UPDATE 12/6/11 6:23 PM: If you’re just seeing this notice, we’ve added one more update we forgot…at the end of this item…
We have some “facilities” items up front, and a nice mix of non-technical stuff after that. Scroll down for the latter…
THE WBNX FLY IN WJW’S OINTMENT: We breathlessly reported here recently that the Federal Communications Commission had issued an “NPRM” (Notice of Proposed Rulemaking) that would clear the way for Local TV LLC Fox affiliate WJW/8 in Cleveland to return to the promised land they once occupied on the TV spectrum – UHF channel 31.
Viewers all over the immediate Cleveland/Akron area, including right here at OMW World Headquarters, have been struggling with WJW’s post-transition signal on VHF channel 8, particularly with modest indoor antennas that can pick up pretty much every other station in the market with little difficulty. Before the transition, WJW’s UHF 31 signal “just worked”, as the saying goes.
We expected a speedy timeline for WJW’s return to RF channel 31, if there were no roadblocks.

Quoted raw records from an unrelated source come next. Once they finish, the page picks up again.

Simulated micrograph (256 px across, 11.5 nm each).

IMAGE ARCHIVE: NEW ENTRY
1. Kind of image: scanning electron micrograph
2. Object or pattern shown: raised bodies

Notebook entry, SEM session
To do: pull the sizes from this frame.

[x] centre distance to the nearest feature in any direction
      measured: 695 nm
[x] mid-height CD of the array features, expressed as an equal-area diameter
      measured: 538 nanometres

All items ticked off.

Cross-town Winston Broadcasting CW affiliate WBNX/55 has just put one of those potential roadblocks up.
In a response to the NPRM (PDF download) filed November 23rd, WBNX notes, among other things, that WJW hasn’t turned to solutions it has already pursued with the FCC:
WJW is licensed to operate on Channel 8 at 11 kW ERP….WJW holds a valid construction permit to increase its ERP to 30 kW. There is no indication that WJW has attempted to operate at the authorized power increase, an increase which, logically, may resolve some or all of WJW’s concerns.
Moreover, WJW has pending at the Commission two applications for digital replacement translators, which the station apparently intended to use to resolve precisely the reception issues for which it now seeks a more dramatic and deleterious solution.
It is unclear precisely why WJW has (apparently) decided to abandon its earlier well conceived plans to increase power, directionalize its signal, and fill-in with digital replacement translators.
The Petition and Supplement are virtually silent on this issue, observing only that WJW already has the equipment necessary to begin operations on Channel 31. This sounds like little more than a cost-saving measure, which is either ironic or entirely predictable given the fact that WJW is ultimately owned by a private equity firm and is commonly held with attributable interests in approximately 20 other full power television stations across the country.
In the filing with the FCC, WBNX’s engineers believe the station will lose a few thousand viewers (just under 3,000 households) with WJW back at RF 30, even though the two stations co-existed as adjacent channel neighbors pre-transition.
The response notes that any pre-transition viewers who may have lost WBNX-DT reception on RF 30 had analog 55 as a backup.
WBNX also tries to throw water on WJW’s claims that the digital move to 8 lost it ratings, even going so far as to cite an article by the Plain Dealer’s Julie Washington blaming the loss on Cleveland’s move to live people meter technology.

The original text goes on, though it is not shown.